High On Fire is the musical equivalent to a freight train with a steamroller on the front, covered in barbed wire and dangling a wrecking ball. Needless to say, High on fire destroys, they write consistently groovy, heavy and downright sludgy music that has a certain earthiness to it. The band has always shown that great riffs and pounding drumming can make an album far heavier than just chugging breakdowns and nine string guitars. Luminiferous does nothing to change that, it is crushing, catchy and led by Matt Pikes trademark guitar-work and garbled, strained vocals. Sounding like an Orc warlord on the path to battle, Pike is on display in his finest hour, with High On Fire‘s latest showing his versatility and ability more so than any other of the bands albums to date.

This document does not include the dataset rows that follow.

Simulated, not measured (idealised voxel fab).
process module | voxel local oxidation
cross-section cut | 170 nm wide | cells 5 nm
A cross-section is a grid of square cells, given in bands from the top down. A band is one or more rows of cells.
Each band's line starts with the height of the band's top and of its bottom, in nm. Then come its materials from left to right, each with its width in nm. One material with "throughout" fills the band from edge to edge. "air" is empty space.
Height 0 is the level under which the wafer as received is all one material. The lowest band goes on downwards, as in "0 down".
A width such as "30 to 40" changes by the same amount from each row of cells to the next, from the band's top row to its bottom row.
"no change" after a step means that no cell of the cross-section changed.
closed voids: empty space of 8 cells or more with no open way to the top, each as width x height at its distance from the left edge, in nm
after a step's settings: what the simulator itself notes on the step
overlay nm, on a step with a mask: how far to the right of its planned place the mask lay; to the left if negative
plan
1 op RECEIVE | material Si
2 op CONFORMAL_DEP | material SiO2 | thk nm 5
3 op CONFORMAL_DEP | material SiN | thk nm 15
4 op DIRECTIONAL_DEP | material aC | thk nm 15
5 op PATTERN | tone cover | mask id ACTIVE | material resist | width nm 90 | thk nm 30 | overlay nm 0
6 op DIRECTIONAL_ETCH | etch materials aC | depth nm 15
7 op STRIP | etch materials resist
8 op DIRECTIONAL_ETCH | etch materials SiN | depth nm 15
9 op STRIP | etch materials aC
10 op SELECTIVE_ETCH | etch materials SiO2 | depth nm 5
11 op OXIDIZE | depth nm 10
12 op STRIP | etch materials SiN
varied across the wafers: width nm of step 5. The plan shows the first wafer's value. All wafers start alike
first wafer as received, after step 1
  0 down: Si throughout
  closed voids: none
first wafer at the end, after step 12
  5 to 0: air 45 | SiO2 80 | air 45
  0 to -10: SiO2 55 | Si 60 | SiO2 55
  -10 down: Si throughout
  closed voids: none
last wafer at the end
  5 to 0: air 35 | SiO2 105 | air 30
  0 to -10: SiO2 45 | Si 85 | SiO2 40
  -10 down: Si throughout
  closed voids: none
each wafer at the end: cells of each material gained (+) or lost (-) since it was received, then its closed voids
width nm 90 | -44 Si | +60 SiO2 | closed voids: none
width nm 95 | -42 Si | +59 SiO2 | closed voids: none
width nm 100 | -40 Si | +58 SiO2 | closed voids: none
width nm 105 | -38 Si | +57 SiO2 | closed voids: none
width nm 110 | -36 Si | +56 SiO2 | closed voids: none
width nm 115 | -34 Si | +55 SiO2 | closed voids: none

De Vermis Mysteriis was a low point for the band, with songs like ‘Serums of Liao’ and ‘Bloody Knuckles’ bleeding directly into each other, many overstayed their welcome past the point of boredom and into grating. Immediately following the crisp yet still sludgy Snakes For The Divine, with some of the best tracks laid down by the band, like ‘Bastard Samurai’ and ‘Frost Hammer’, Mysteriis was a one note bludgeon. It hit listeners with the same speed and style, wearing them out. Luminiferous aims to fix that, returning to a more clear and varied style where brevity is one of its qualities, songs are punchy and justify their long lengths. There is variation between slower, tracls like ‘The Falconist’ and ballad esque ‘The Cave’. The title track and ‘The Hive’ make for some of High On Fire‘s heaviest and fastest work to date. Luminiferous is complex, interesting and contemplative. It is the hammer that crushes and the scalpel that makes precise cuts.
Luminiferous is also Pike’s finest hour, with album opener ‘The Black Pot’ containing what could only be construed as the High On Fire equivalent to “Clean” vocals in metal. With Pike’s sobriety giving him a seemingly new-found sound and sense of clarity. One can only hope that this is a continued path for the band that leads to more albums like Luminiferous. With this release being High On Fire in it’s most distilled form, it may not be their most pondering, brutal or punchy release, but it more than makes up for it with a listen that provides a cohesive experience. Each song provides a range of emotions, tones and styles that ultimately make Luminiferous High On Fire’s most consistent and powerful work since Death Is This Communion.
At fifty-five minutes, Luminiferous is the whole package, never overstaying its welcome nor leaving too quickly. Fans of the band are sure to find plenty of tracks that fit to their favorite version of High On Fire, whether its the screaming, riffing madness of ‘Slave The Hive’, the brooding, crooning and etheric ‘The Cave’ or the sludgy, heavy and droning sounds of ‘The Falconist’. High On Fire has created their most consistent and varied album to date with Luminiferous, easily erasing any past slights on fans.